In the early eighties, Chinese cooking was the culinary rage. Millions of white North Americans jumped on the bandwagon, purchasing cheap woks and bottles of sesame oil, producing passable stirfries for their families, and considered themselves masters of this ancient art.
And then there was my house.
My father may have come to this cooking style by chance, but it quickly gained a significant part of his heart and shaped a great deal of the rest of his life. While other families were learning how to burn things in cheap woks and then douse them in soya sauce, my father invested in the finest woks and the best cleavers money could buy.... the best cleavers, by the way, were usually sold for $8 in the back aisle of a Chinese grocery store, they were NOT the $70 stainless steel versions sold at the Bay to the unsuspecting masses.
The North American fascination with Chinese cooking was shortlived, just another trend-of-the-day. Not so much in my house.
My father, a brilliant cook, truly found his niche with Chinese cooking and the Chinese way of life. At the height of his infactuation with the culture, my Mom literally went years without having to cook us dinner: in the Chinese way, my father had decided that the highest honour a person could hold was to cook and provide nourishment for his family. To him, this was a daily interaction with The Sublime. Literally a quarter of our large kitchen was dedicated to his passion, the cupboards stocked with black beans, unfamiliar oils, unusual spices in jars without English labels, shrimp chips waiting to be fried, and Chinese whiskey.

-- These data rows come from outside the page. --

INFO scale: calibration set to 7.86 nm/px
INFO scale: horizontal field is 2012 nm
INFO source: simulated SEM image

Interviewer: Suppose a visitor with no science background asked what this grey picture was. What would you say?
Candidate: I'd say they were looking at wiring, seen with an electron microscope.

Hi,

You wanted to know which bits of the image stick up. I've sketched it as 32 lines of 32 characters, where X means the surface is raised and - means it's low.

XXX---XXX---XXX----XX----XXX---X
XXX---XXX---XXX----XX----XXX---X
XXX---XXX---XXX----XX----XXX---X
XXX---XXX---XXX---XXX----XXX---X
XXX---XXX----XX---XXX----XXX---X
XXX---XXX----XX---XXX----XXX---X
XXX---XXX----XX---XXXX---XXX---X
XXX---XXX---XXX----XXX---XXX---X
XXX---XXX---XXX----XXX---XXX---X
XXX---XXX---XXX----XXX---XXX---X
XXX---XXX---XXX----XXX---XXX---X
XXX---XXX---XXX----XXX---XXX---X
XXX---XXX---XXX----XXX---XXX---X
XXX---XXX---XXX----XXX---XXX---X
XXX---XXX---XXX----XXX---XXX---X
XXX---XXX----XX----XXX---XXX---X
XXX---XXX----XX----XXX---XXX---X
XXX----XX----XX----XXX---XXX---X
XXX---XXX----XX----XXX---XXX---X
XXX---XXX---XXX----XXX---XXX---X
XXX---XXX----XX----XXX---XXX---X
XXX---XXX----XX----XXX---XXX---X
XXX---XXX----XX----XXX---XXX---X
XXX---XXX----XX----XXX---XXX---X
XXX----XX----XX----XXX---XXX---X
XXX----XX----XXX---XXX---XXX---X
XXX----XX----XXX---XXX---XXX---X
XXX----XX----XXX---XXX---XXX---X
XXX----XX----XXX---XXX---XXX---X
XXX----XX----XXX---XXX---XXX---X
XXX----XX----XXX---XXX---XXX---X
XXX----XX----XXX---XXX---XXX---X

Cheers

My father had a deep disdain for what restaurants called "Chinese food", those types of buffets the average person would pay $15 for to eat poor imitations of the original. I'm sure that the Chinese restauranteurs were as frustrated as my dad was with this situation, forced to crank out streotypical but profitable dishes. And so they were always happy to see my father, a white guy who knew his shit, show up towards the end of the rush . He would take me along on occasion, and I would see him explain to the server that he didn't want the shit they were serving the masses, he wanted FOOD. And 30 or 45 minutes later, the most magical things would begin appearing at our table. Fragrant vegetables. Delicious tofu dishes with a stink that would get up your nose and stay there. Broccoli and beef, that typical buffet favourite, arrived at our table completely different from what others were having. They got what was popular. We got what was real.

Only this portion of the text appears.